Sheffield Birmingham Coal, Iron Ry Co v. Gordon

Decision Date15 January 1894
Docket NumberNo. 176,176
PartiesSHEFFIELD & BIRMINGHAM COAL, IRON & RY. CO. v. GORDON et al
CourtU.S. Supreme Court

Statement by Mr. Justice BROWN:

This was an intervening petition filed by the firm of Gordon, Strobel & Laureau, in a case pending in the circuit court for the northern district of Alabama for the foreclosure of a deed of trust, setting up and claiming a mechanic's lien on certain furnace property described in the petition, to secure the payment of a large balance due to them as builders. The Central Trust Company of New York, trustee under the deed of trust, and plaintiff in the foreclosure suit, the Sheffield & Birmingham Coal, Iron & Railway Company, the mortgagor, Jacob G. Chamberlain, who was receiver in the foreclosure suit, and one Charles D. Woodson, as holder of certain bonds of the company, were made defendants to the petition. Petitioners' claim arose under a contract whereby they agreed to construct for the Alabama & Tennessee Coal & Iron Company, the predecessor of the appellant corporation, three iron blast furnaces at Sheffield, in Colbert county, Ala., for $564,000, 90 per cent. of which amount was to be paid from time to time during the construction of the furnaces, and which 90 per cent. had been practically paid as agreed between the parties, the claim of the appellees being the balance, together with some amounts alleged to have been paid out for excessive freight charges, and upon material furnished to repair and reconstruct one of the furnaces.
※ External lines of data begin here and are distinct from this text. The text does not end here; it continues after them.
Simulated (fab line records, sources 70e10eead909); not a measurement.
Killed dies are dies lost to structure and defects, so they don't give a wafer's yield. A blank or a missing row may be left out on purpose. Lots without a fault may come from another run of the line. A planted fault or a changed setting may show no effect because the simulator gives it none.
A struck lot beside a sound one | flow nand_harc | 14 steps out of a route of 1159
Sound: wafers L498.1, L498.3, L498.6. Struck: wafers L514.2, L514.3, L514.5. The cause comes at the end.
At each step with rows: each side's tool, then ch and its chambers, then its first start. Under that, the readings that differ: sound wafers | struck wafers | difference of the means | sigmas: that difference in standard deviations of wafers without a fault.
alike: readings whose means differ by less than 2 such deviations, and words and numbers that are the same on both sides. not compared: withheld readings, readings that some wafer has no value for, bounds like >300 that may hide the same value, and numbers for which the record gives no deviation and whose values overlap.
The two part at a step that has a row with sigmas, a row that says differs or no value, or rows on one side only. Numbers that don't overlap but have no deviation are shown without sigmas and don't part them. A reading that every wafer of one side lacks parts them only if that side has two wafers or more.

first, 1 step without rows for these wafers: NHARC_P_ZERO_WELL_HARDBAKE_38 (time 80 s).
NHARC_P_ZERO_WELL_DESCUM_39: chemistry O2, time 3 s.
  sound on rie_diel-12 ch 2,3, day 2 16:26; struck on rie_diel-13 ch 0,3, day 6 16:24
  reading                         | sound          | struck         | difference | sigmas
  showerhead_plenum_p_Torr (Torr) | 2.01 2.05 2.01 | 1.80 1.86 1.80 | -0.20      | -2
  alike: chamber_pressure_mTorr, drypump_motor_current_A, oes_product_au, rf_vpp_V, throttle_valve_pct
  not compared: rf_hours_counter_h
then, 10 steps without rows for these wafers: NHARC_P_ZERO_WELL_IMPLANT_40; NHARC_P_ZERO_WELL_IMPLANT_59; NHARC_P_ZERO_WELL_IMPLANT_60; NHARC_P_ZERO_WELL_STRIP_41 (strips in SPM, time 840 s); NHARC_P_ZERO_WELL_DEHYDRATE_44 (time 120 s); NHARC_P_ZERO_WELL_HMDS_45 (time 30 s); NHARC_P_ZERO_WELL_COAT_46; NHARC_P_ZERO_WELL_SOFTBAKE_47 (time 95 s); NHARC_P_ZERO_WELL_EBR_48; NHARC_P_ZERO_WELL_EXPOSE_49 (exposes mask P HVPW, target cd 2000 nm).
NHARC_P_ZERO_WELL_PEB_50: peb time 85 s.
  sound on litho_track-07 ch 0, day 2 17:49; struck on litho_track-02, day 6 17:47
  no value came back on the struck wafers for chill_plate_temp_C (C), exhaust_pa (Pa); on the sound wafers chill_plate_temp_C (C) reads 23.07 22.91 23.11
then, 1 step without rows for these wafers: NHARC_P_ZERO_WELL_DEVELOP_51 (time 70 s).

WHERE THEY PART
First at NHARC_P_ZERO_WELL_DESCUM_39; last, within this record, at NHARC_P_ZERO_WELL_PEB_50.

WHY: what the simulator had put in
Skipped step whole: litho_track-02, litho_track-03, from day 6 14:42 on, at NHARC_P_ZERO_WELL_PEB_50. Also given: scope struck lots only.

Joint and several answers were filed by the defendants, setting forth certain defenses to the petition, and demanding proof of each allegation thereof. It was admitted that the defendant company had become liable for whatever amount was due the petitioners by the original Alabama & Tennessee Coal & Iron Company. The main defense was that Gordon, one of the interveners, had undertaken to supervise the blowing in of one of the three furnaces, in which operation the furnace was ruined, and subsequently abandoned; that, in the blowing in of a second furance, it suffered such damage that it required about six months to put it in good condition; that the furnaces were not built according to the plans, specifications, and agreements of the contract, but were constructed in so faulty and inadequate a manner that their daily expense for coal was much larger than it would have been had they been properly constructed.

A decree was entered by consent, referring the case to a special master to examine and report the facts as to the existence of the contract, the construction of the furnaces, the payments made therefor, the amount due the petitioners, the existence of their lien, and also to report upon all matters of defense stated in the answer.

In pursuance of this order the master took the depositions of a number of witnesses, found the facts, and reported a balance due of $57,808.12, with interest from September 18, 1888. Exceptions were filed to this report by the defendants, which, upon argument, were overruled by the court, and a final decree entered in favor of the interveners for the amount reported by the master. From this decree an appeal was taken to this court.

Henry B. Tompkins, for appellant.

W. A. Gunter and R. C. Buckell, for appellee.

Mr. Justice BROWN, after stating the facts in the foregoing language, delivered the opinion of the court.

An interlocutory decree was entered in this case by consent, and the questions in issue arise upon exceptions to the report of the special master, to whom the case was referred to take proofs, and to report the amount found by him to be due. He was not, however, required to report the testimony. Defendants excepted to so much of said report, and the findings of the master in reference thereto, as determined——

'(1) That the defenses set up by the defendants are not sustained by the evidence.

'(2) That the petitioners, Gordon, Strobel & Laureau, are entitled to be paid the contract price for their work and material.

'(3) That the sum of $57,808.12, with interest from the 18th day of September, 1888, is the amount due the interveners. And——

'(4) That the interveners have a lien upon the property described in their petition. And for grounds and reasons for such exceptions they assign the following:

'First. Because the evidence in the case sustained the defenses set up by the defendants; and showed, second, that the work and materials done and furnished by interveners were not up to the requirement and guaranty of their contract, by which the value of the plant, as built and equipped, was worth sixty or seventy-five thousand dollars less than the contract price; and, third, because such report is contrary to the weight of testimony on each of the matters so reported.'

There are two difficulties in the way of considering the case upon these exceptions.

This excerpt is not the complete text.